Sept. 16, 2013Vol. 44, Issue 1

Arming Students for Success

Equipping students with creativity and analytical thinking skills for today’s emerging employment landscape is mission critical for new College of Humanities and Fine Arts Dean Robert Knight.

As the former interim associate vice chancellor for academic affairs at the University of Wisconsin, Eau Claire, Knight has the skills and experience needed to achieve that vision. He previously chaired the music and theater department at Eau Claire for six years and served a short stint as interim dean of undergraduate studies.

But he also possesses a highly trained artistic sensibility that lends him valuable accessibility in a college with extensive public interface. He holds three music degrees, including a doctorate in voice performance from Northwestern University and a master’s in music theory from Indiana University, taught music for a number of years and was a professional vocalist and actor in a past life.

Knights says this combination of technical know-how and critical thinking capability is exactly the kind of skillset graduates need to survive in today’s marketplace.

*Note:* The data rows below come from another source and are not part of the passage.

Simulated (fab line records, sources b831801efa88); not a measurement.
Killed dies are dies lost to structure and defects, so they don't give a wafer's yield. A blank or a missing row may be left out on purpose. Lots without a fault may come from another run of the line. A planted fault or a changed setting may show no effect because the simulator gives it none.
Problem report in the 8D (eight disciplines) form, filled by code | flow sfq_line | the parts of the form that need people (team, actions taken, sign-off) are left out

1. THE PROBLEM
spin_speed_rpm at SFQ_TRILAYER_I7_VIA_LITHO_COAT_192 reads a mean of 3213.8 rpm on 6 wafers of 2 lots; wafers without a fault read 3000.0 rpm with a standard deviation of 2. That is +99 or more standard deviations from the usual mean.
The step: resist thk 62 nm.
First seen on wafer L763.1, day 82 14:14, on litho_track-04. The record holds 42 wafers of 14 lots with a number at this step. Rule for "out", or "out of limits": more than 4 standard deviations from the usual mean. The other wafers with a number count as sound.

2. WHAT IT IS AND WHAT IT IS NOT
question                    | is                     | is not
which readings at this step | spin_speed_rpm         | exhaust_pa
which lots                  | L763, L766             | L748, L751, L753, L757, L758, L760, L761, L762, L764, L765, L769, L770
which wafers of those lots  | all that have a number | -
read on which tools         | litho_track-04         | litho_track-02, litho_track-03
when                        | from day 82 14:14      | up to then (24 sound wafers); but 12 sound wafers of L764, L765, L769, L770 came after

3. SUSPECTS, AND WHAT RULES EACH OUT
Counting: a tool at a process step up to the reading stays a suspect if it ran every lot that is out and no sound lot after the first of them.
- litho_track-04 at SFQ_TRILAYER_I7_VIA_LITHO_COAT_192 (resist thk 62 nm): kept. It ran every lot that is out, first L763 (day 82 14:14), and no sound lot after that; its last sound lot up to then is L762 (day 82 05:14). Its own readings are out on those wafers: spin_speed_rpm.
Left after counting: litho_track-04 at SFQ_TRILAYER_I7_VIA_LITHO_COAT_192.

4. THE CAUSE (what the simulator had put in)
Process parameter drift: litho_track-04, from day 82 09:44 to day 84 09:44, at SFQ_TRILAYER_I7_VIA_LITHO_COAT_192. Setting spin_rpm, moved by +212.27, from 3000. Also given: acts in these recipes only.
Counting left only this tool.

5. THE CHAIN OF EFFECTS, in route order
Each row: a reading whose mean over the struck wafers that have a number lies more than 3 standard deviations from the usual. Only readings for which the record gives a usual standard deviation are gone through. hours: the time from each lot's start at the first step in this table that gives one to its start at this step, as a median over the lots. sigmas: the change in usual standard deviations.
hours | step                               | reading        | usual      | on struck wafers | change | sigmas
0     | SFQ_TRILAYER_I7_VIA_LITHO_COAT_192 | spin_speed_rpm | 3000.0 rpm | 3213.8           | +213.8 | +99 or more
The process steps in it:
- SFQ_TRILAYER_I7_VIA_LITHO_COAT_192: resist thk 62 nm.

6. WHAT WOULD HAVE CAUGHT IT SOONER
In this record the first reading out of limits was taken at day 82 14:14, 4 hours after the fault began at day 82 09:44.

“Performers must be nimble, creative and improvisational,” he says. “When something doesn’t go right onstage, do you freeze? These are the skills that we, as a college, hope to pass on.”

To drive home his point, Knight cites the observations in Bruce Nussbaum’s book Creative Intelligence, which purports that the currency for employers today is creativity. “It’s the habits of the mind,” he says, “the critical thinking skills that are fueling innovation today and that make a liberal arts education more relevant than ever.”

For example, he says, a history major could land a job as a historian on large-scale public works projects; a degree in Arabic might lead to a better job in international business; a bachelor’s in philosophy can provide the foundation for a doctorate in health care ethics, a field booming today.

Even science, technology, engineering and math (STEM) students need communication and collaboration skills, he points out.

“As a college, we need to emphasize what a liberal arts education can do for students,” he says. “But this is the low-hanging fruit.”

His longer-term goals include finding ways to improve the college’s relevance and connectedness across campus by partnering with other colleges and departments. He has already started conversations with the College of Business for an expedited five-year bachelor’s/master’s degree program for music industry majors, and would like to see more language certificates offered for majors like nursing or engineering where it would be beneficial. English composition for freshmen could become a technical writing course, applicable to many degree programs and career fields.

“There are so many ways we can be of service to other departments,” he said. “Perhaps I’m in the honeymoon stage, but I’m looking forward to carving out those paths for collaboration.”

Though busy in his new job, Knight is still making time to perform. In October, he will sing the baritone solos in Mozart’s Requiem with the North Valley Chamber Chorale, directed by CSU, Chico music Professor David Sholz.